As machine tools, inspection machines and materials handling equipment have evolved from rudimentary manual mechanisms to highly sophisticated automated systems, the internal positioning devices they feature have also evolved into more sophisticated products. One of the most commonly used measurement technologies today is the linear encoder.

It was 1968 when the first linear encoders, featuring glass scales, appeared on the market. While these open glass-grating devices proved to be effective for very fine work, they were found to be extremely problematic in harsher machining conditions. For example, they offered very little resistance to the ingress of workshop contaminants.

While attempts were made to rectify this in the late 1970s with the introduction of large enclosed glass-scale encoders, many of the problems initially associated with glass encoders, such as ineffective sealing, the fragility of glass and the difficulty associated with fitting the scales, persisted; indeed these problems continue to persist today with this type of technology.

To address these problems, engineers at Newall embarked on a research program dedicated to exploring the possibilities inductive technology presented. Initially, the objective was to develop a non-contact encoder capable of withstanding the harshest workshop environments. This led to the development of an inductive encoder based on the inherent accuracy of fine tolerance ball bearings.

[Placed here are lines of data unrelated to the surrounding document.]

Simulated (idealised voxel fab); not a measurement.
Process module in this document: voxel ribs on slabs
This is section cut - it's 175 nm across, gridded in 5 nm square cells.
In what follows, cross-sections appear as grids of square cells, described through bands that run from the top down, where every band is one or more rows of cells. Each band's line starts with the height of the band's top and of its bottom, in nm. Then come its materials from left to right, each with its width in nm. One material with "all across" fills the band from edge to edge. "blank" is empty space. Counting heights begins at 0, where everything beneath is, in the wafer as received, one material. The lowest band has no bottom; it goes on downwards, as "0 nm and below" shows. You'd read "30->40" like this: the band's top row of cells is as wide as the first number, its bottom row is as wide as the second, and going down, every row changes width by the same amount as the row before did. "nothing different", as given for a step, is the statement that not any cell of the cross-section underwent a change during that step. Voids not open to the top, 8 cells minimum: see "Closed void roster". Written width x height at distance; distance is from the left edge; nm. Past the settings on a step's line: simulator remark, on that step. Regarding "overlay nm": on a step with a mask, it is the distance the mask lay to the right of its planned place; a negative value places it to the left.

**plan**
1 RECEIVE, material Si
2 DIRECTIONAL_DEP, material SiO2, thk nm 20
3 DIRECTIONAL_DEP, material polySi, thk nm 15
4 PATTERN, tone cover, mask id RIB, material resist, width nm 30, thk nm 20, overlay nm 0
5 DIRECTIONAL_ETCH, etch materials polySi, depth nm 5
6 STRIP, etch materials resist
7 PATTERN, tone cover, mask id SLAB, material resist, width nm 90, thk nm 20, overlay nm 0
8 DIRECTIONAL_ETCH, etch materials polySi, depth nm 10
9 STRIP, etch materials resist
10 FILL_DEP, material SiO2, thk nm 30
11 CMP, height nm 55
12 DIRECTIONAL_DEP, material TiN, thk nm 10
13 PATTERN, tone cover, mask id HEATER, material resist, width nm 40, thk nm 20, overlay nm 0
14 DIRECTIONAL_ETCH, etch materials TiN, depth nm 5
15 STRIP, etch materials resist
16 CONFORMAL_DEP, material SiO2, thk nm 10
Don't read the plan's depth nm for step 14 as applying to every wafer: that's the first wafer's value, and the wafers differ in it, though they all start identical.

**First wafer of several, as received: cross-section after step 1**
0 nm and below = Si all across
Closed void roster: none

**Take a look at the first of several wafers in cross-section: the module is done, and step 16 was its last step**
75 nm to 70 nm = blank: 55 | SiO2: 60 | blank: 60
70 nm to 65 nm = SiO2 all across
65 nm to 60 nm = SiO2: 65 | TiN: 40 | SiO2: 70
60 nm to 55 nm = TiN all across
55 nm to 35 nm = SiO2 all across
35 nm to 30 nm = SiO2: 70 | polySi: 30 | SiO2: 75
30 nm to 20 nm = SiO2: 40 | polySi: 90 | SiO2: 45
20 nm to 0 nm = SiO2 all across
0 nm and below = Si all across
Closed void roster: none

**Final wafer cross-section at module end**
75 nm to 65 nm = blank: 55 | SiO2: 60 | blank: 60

Newall's engineers designed an inductive encoder comprising two main assemblies: a scale and a head. The scale is a length of stainless-steel tube housing a column of precision nickel-chrome ball bearings maintained under compression; the compression load being set during manufacture to calibrate the scale. The head, which fits around the scale and slides along it, features a rectangular aluminum casting containing a coil assembly and electronics.

Unlike the linear glass encoders, the ability to permit any head to be used with any scale has delivered a high degree of flexibility for end users and reduced maintenance costs.

These ball bearing-based encoders, originally developed to withstand the harsh manufacturing environments of the machine tool retrofit industry, have since proved to be ideal for installation by OEMs (Original Equipment Manufacturers) and end users in a wide range of modern factory and process machinery. Machine tools, automation systems and measuring machines all benefit tremendously from using ball bearing-based linear encoders; even when operating under such adverse conditions as sub-aqua applications and nuclear caves -- long considered no-go areas for glass.

Unlike glass-scale devices, ball bearing-based encoders are IP67 rated. Completely sealed against oil, dust, coolant and other workshop contaminants, their design guarantees unbeatable levels of reliability and performance for end-users.

End-users further benefit from the fact that it shows none of the wear characteristics usually associated with glass encoders, removing the need for costly replacements while also negating the need for cleaning and maintenance. By increasing machine reliability, OEMs are able to add considerable value to their products.

The benefits this technology presents to OEMs are particularly salient given the highly competitive nature of today's market. The robust construction of ball bearing-based encoders, with no fragile or easily damaged components, means they can be easily mounted without the fear of damage associated with glass products. Their high resistance to shock and vibration also means they can be fitted in almost any environment, no matter how demanding, while continuing to deliver accuracy and repeatability.

The IP67 rating of ball bearing-based encoders also removes the need for air-purging and cleaning, allowing OEMs to make additional savings in both time and production costs, while self-aligning fixing brackets allow virtually effortless scale mounting, with a single drill hole required for each set of brackets. The design of the encoder also allows alignment in almost any position; unlike glass-scale encoders that usually have to be installed with the lip seal facing downwards to prevent contamination.

With the exception of a dial indicator, used to align the reader head, installing ball bearing-based encoders requires no need for additional electronic devices. The self-contained design also removes the need for additional electronic connections.

The present trend in modern machinery and automation systems is for increasingly higher accuracy, repeatability and resolution, increased reliability and speeds, and more efficient working ranges. The boom in telecommunications in the late 1990s resulted in the development of cost-effective digital signal processors (DSP) alongside high-speed analogue to digital conversion ICs. This has provided the technological foundation to allow for the signal processing capabilities required for direct integration with OEM systems to be realized.

Although the latest digital ball bearing-based encoders feature the same coil assembly, the drive (or induction) coil is driven from an amplifier at 10kHz as opposed to the 1kHz fundamental frequency of its analogue predecessor; allowing for the raw signals generated within the encoder to be directly translated to industry standard quadrature signals. Newall has also enabled users of control systems that demand 1Vpp or 11µA signal output from encoders, by developing an in-line matchbox interface, thus covering the market requirement of 90% of all systems.

An increasing number of machine-tool builders, system integrators, machine designers and engineering companies are managing to cut costs and increase productivity with the help of ball bearing-based digital encoder technology. The continued application of new, appropriate technologies will guarantee that ball bearing-based linear encoders will meet the needs of OEMs for many years to come.